Confidence in housing picked up by 3.3% with the Index now at its highest level since January 2010, as a result of modest recent falls in house prices improving affordability. The uptick comes as overall consumer sentiment in Australia plummets to its lowest level in two years.

The Westpac-Melbourne Institute Index of Consumer Sentiment fell to a reading of 92.8 points in July in seasonally adjusted terms from 101.2 points in June.

Westpac chief economist Bill Evans said a special question associated with this survey showed that a majority of respondents still expect house prices to rise rather than fall although that majority has shrunk noticeably since the same question was asked in April.

“Recognition that houses have become a little more affordable might improve sentiment but concerns that prices may fall further are likely to continue to restrain households’ buying intentions,” Mr Evans said.
The Reserve Bank Board next meets on August 2. On July 27 the Inflation Report for the June quarter will print.

According to Westpac, it was the release of the much higher than expected inflation read for the March quarter on April 27 which motivated the Bank to move from a neutral bias to the strong tightening bias that was announced in its Statement on Monetary Policy on May 6.

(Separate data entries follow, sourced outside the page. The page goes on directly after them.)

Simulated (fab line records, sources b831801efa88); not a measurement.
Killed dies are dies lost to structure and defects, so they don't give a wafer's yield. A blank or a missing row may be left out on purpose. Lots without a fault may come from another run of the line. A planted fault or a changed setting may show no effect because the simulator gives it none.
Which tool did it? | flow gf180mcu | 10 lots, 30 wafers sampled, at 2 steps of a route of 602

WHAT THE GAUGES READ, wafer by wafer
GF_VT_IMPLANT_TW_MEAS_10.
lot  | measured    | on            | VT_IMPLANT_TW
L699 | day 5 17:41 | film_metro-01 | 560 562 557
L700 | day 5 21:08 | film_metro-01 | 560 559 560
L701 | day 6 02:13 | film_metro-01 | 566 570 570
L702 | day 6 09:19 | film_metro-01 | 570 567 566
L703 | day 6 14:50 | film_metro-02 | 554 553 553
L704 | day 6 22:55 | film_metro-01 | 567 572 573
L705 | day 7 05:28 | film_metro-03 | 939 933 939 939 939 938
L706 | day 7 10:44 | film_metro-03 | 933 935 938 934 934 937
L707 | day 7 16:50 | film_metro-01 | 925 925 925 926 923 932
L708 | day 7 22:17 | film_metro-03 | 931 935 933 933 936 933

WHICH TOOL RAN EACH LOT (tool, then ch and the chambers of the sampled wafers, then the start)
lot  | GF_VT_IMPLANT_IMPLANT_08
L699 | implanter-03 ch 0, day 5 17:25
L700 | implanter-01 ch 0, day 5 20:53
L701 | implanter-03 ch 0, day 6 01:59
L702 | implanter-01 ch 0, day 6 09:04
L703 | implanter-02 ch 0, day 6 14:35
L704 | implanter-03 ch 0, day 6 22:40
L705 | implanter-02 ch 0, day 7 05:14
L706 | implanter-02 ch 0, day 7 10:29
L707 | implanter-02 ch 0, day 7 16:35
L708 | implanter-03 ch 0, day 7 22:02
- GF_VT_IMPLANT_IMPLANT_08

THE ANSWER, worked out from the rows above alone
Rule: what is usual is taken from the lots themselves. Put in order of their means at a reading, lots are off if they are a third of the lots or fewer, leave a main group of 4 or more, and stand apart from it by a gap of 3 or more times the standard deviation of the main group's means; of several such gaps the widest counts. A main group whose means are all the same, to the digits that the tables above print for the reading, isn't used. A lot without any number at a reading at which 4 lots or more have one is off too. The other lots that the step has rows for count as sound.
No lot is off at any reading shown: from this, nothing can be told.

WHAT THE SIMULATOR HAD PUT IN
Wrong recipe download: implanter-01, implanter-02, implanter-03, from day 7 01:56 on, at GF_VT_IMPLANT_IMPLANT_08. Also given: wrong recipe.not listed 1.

“In our experience the language associated with that bias indicated an imminent move.

“Of course that has not happened and as global financial markets continue to deteriorate and, as demonstrated in this Report, household nervousness intensifies the Bank is very likely to move back to its neutral bias,” said Mr Evans.

Westpac does not expect that the Inflation Reports for the remainder of the year will change that stance. Markets are now pricing in a likely 25 bp rate cut in the near future.

“We saw in 2008 that despite three consecutive reads of 1.2,1.2 and 1.1 for quarterly underlying inflation the Bank still flipped from a tightening bias in May to a 25 bp rate cut in September followed by 100 bp’s in October.

“As such we do not expect to see a change in rates for the remainder of this year, with an easing bias the most appropriate policy response to the current economic circumstances,” Mr Evans said.